My neighbour died last week. He was a truly amazing man who made an effort to include us in community events. If you understand the Japanese group mentality, then you have an idea how big that is for an outsider. I attended his funeral, and saw some of the Japanese mourning procedures and thought I would share them with you. Bare in mind, Japan is both Shinto and Buddhist, and people are buried  according to one or the other, but there are similarities between the two. The ceremony I attended was a Buddhist one.

The deceased is laid out with their head facing North. The kimono is worn with the right side over the left - the opposite of how it's worn in life. All orifices are stuffed with cotton. Shortly after the person dies (or shortly before), you wet their lips. We did it using strips of paper, but I've read online that Shinto practice uses cotton swabs on the ends of chopsticks.We then lit an incense stick and placed it in the pot above his head. Then you ring a little bell three times and clasp your hands in prayer.

The following day was the Cremation Ceremony. I didn't go, partially because I didn't know if it was open to the public or not - despite the fact that there was a sign with all the info - and partially because I didn't want to handle my neighbour's bones with chopsticks. After cremation, family and friends pick the bones out with chopsticks. Sometimes, they pass them from one person's chopsticks to another, which is why it's considered a faux pas to pass food chopstick to chopstick.

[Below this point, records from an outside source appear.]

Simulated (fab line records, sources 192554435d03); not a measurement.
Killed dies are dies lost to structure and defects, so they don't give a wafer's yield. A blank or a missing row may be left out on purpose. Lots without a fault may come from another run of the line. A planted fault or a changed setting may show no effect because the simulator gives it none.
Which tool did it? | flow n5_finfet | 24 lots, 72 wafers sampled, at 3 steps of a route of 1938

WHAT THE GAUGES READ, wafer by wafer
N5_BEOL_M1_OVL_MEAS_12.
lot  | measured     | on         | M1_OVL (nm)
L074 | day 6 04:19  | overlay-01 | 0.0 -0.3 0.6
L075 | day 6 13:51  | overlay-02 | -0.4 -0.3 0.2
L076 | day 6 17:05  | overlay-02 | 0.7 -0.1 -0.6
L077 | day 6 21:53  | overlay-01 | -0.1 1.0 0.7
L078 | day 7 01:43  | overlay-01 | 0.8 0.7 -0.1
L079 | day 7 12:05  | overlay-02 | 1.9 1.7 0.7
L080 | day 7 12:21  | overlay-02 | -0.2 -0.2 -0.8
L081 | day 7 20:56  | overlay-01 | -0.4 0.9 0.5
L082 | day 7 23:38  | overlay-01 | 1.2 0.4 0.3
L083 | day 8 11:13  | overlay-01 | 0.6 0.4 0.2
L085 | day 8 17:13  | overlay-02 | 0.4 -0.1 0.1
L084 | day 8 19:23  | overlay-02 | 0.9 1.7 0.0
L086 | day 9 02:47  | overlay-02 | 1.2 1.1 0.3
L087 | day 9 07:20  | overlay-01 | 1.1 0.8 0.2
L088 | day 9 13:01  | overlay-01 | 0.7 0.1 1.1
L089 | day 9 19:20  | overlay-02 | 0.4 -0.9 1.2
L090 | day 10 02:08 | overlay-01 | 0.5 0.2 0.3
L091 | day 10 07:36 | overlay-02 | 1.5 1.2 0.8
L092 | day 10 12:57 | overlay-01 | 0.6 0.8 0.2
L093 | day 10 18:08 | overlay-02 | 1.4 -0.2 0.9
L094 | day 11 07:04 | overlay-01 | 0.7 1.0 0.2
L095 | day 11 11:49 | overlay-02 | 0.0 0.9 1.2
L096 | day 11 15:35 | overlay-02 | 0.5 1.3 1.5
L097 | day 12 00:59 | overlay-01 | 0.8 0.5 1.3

The funeral was held two days later at the temple near my house. When you arrive at a funeral, the first thing you do is sign in at Reception. Then you hand over your condolence money. Depending on your relation to the deceased, or the relation of the person you know to the deceased (example, when I went to a teacher's fathe's funeral, the relation would have been father) the amount in the envelope increases. I believe the highest is around $500 US.

Since my neighbour was both super-important and super-popular, the temple was packed and I couldn't see anything that was going on. People who were related to the deceased sat in benches in the front. I assume some people who were early got the leftover seats. Everyone else sat on cushions. 

At the funeral, the monk chants and the deceased is assigned a new Buddhist name. As with religious figures' chanting all over the world, it was completely indecipherable. I'm not even sure if the chant was in Japanese. There were also two "instruments:" a bell, and something which sounded like a car wheel falling over. Then there were some speeches- by the Mayor, the head of town hall, the deputy head of the NPO Sports organisation, and the deputy head of the festival team. He'd been the Head of both organisations that put forth deputies as speakers.

After that there were the messages. In Japan, if you can't attend an important event, you send a message. A sample of the messages is read at the event. Apart from the sample, the names of all the people who send messages are also read.

After the messages, the monk started chanting again and they passed around little pots of incense. From the right side of the container, you take a pinch of incense between your fingers, raise it towards your forehead, and then lower it into the little raised bit on the left side of the pot. I believe you repeat this three times. Then you clasp your hands.

I'm not sure when a Japanese funeral ends. The last time I went to what I now believe to be a prayer ceremony/wake, people just left when they felt like. This time, the son was speaking, when people just started to dissipate. When the lady I was with got up to leave, so did I.

At the end of the funeral, you receive a gift for attending. It's usually something household-y like coffee. Also in the funeral gift is a packet of salt. You dust this salt over yourself and in front of the doorway in case you've brought any spirits from the temple with you.

Tuesday, March 13, 2012

A year on

Sunday marked a year since the earthquake-tsunami-meltdown. It's been a tough year, emotionally and physically, living in the disaster area, but not.

On Sunday there were ceremonies and moments of silence. At 2.46 pm (the time of the quake), fire trucks sounded their sirens followed by a "mokutou" - where everyone bowed their heads and payed their respects. There were also lighting and candle ceremonies in the prefectural capitals, and prayer services throughout the region.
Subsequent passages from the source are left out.